Former military personnel must report to the assembly points on August 10, that is, the day after voting in the presidential election. The conscripts are planned to be sent to a 25-day training camp.

Also, the Belarus military is deploying additional troops to the border with Russia over invasion concerns.

Official Minsk fears that Russia may take advantage of the instability in the country and carry out the Ukrainian scenario to occupy part of the territories ahead of August’s presidential election.

U.S. news agency, CNBC, quoting Janusz Bugajksi of the Center for European Policy Analysis, reported that Putin could use “the pretext of growing unrest in Belarus and the disputed presidential elections” as a chance to act as national liberator with the “looming prospect” of the absorption of Belarus into Russia.

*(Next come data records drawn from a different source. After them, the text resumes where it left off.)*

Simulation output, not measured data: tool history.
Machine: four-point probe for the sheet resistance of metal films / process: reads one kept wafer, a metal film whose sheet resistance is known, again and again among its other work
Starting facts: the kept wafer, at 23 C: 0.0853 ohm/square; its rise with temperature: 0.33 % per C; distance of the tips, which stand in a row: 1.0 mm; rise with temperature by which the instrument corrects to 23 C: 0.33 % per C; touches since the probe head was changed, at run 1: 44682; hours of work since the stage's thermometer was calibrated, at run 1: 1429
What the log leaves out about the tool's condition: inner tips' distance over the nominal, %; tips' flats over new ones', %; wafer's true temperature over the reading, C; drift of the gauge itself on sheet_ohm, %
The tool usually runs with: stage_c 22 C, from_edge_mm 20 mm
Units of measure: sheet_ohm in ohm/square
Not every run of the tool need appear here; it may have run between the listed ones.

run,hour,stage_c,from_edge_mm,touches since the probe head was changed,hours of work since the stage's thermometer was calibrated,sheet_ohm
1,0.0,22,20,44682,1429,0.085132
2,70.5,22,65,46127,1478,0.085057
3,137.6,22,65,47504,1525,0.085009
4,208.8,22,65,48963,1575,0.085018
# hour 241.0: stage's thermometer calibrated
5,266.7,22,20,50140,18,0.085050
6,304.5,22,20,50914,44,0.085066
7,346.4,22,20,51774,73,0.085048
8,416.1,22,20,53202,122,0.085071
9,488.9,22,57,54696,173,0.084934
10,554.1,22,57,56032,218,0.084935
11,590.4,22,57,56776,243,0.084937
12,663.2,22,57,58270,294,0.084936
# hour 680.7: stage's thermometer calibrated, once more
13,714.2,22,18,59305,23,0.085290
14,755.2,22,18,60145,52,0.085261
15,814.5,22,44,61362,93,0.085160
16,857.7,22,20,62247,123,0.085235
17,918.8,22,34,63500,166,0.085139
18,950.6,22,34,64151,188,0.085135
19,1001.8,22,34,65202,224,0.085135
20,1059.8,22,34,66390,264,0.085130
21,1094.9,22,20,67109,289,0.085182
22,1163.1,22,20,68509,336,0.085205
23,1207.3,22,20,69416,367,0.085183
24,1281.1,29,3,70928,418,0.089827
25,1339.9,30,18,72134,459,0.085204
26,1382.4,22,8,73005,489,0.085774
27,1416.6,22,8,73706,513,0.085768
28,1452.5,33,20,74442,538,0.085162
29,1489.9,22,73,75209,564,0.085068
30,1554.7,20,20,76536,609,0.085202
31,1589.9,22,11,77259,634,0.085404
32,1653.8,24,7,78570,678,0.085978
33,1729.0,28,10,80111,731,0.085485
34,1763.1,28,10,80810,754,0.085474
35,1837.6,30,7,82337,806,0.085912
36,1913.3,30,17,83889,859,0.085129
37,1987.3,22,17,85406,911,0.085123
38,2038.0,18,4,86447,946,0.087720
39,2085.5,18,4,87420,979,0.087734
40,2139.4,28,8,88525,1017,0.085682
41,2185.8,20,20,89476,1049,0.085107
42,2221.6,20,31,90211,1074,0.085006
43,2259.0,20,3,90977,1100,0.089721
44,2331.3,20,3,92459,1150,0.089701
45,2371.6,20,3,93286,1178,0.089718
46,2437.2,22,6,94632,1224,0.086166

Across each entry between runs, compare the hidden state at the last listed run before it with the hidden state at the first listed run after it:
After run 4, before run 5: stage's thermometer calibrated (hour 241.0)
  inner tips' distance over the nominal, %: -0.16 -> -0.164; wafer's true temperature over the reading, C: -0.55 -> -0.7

Following the arrest this week of 32 Russians at a sanatorium near Minsk, Belarus President Alexander Lukashenko accused the Kremlin-linked Wagner military contractor of sending 200 of its mercenaries to destabilize his country ahead of his election, where he faces a challenge from three opposition groups.

Belarus President Alyaksandr Lukashenka also accused Russia of “dirty intentions” and instructed KGB security service chief Valer Vakulchyk to seek an explanation from Moscow.

“We need to urgently ask the relevant structures of the Russian Federation to explain what’s going on,” he said at a security meeting.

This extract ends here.